Registry as a pull through cache

Use-case

If you have multiple instances of Docker running in your environment, such as multiple physical or virtual machines all running Docker, each daemon goes out to the internet and fetches an image it doesn't have locally, from the Docker repository. You can run a local registry mirror and point all your daemons there, to avoid this extra internet traffic.

Note

Docker Official Images are an intellectual property of Docker.

Alternatives

Alternatively, if the set of images you are using is well delimited, you can simply pull them manually and push them to a simple, local, private registry.

Furthermore, if your images are all built in-house, not using the Hub at all and relying entirely on your local registry is the simplest scenario.

Gotcha

It's currently not possible to mirror another private registry. Only the central Hub can be mirrored.

Note

Mirrors of Docker Hub are still subject to Docker's fair usage policy.

Solution

The Registry can be configured as a pull through cache. In this mode a Registry responds to all normal docker pull requests but stores all content locally.

How does it work?

The first time you request an image from your local registry mirror, it pulls the image from the public Docker registry and stores it locally before handing it back to you. On subsequent requests, the local registry mirror is able to serve the image from its own storage.

What if the content changes on the Hub?

When a pull is attempted with a tag, the Registry checks the remote to ensure if it has the latest version of the requested content. Otherwise, it fetches and caches the latest content.

What about my disk?

In environments with high churn rates, stale data can build up in the cache. When running as a pull through cache the Registry periodically removes old content to save disk space. Subsequent requests for removed content causes a remote fetch and local re-caching.

To ensure best performance and guarantee correctness the Registry cache should be configured to use the filesystem driver for storage.

Run a Registry as a pull-through cache

The easiest way to run a registry as a pull through cache is to run the official Registry image. At least, you need to specify proxy.remoteurl within /etc/docker/registry/config.yml as described in the following subsection.

Multiple registry caches can be deployed over the same back-end. A single registry cache ensures that concurrent requests do not pull duplicate data, but this property does not hold true for a registry cache cluster.

Note

When using Docker Hub, all paid Docker subscriptions are limited to 5000 pulls per day. If you require a higher number of pulls, you can purchase an Enhanced Service Account add-on. See Service Accounts for more details.

Configure the cache

To configure a Registry to run as a pull through cache, the addition of a proxy section is required to the config file.
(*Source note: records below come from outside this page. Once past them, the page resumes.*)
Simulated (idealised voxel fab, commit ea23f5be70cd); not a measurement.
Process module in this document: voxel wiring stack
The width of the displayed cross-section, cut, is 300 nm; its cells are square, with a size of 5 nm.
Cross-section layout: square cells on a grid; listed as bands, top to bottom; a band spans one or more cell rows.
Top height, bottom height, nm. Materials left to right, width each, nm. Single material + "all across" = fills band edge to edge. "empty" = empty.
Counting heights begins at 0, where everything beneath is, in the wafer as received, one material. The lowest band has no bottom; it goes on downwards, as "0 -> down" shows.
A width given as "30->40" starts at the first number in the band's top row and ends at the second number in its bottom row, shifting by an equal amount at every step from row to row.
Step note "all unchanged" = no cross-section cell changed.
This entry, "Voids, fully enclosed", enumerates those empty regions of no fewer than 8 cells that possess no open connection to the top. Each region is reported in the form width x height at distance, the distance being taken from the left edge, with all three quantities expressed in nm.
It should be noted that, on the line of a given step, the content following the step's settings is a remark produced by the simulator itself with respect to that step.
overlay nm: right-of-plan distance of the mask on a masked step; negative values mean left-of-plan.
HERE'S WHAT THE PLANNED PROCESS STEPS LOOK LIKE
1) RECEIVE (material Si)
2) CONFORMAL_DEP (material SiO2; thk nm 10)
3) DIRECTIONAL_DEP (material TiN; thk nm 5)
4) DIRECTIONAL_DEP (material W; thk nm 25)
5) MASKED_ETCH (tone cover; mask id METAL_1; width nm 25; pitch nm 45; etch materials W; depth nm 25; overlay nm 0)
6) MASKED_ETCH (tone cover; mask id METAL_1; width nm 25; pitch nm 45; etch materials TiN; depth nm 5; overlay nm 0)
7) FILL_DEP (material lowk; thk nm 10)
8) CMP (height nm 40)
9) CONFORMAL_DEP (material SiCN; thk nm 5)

To access private images on the Docker Hub, a username and password can be supplied.

proxy:
  remoteurl: https://registry-1.docker.io
  username: [username]
  password: [password]

Warning

If you specify a username and password, it's very important to understand that private resources that this user has access to Docker Hub is made available on your mirror. You must secure your mirror by implementing authentication if you expect these resources to stay private!

Warning

For the scheduler to clean up old entries, delete must be enabled in the registry configuration.

Configure the Docker daemon

Either pass the --registry-mirror option when starting dockerd manually, or edit /etc/docker/daemon.json and add the registry-mirrors key and value, to make the change persistent.

{
  "registry-mirrors": ["https://<my-docker-mirror-host>"]
}

Save the file and reload Docker for the change to take effect.

Note

Some log messages that appear to be errors are actually informational messages.

Check the level field to determine whether the message is warning you about an error or is giving you information. For example, this log message is informational:

time="2017-06-02T15:47:37Z" level=info msg="error statting local store, serving from upstream: unknown blob" go.version=go1.7.4

It's telling you that the file doesn't exist yet in the local cache and is being pulled from upstream.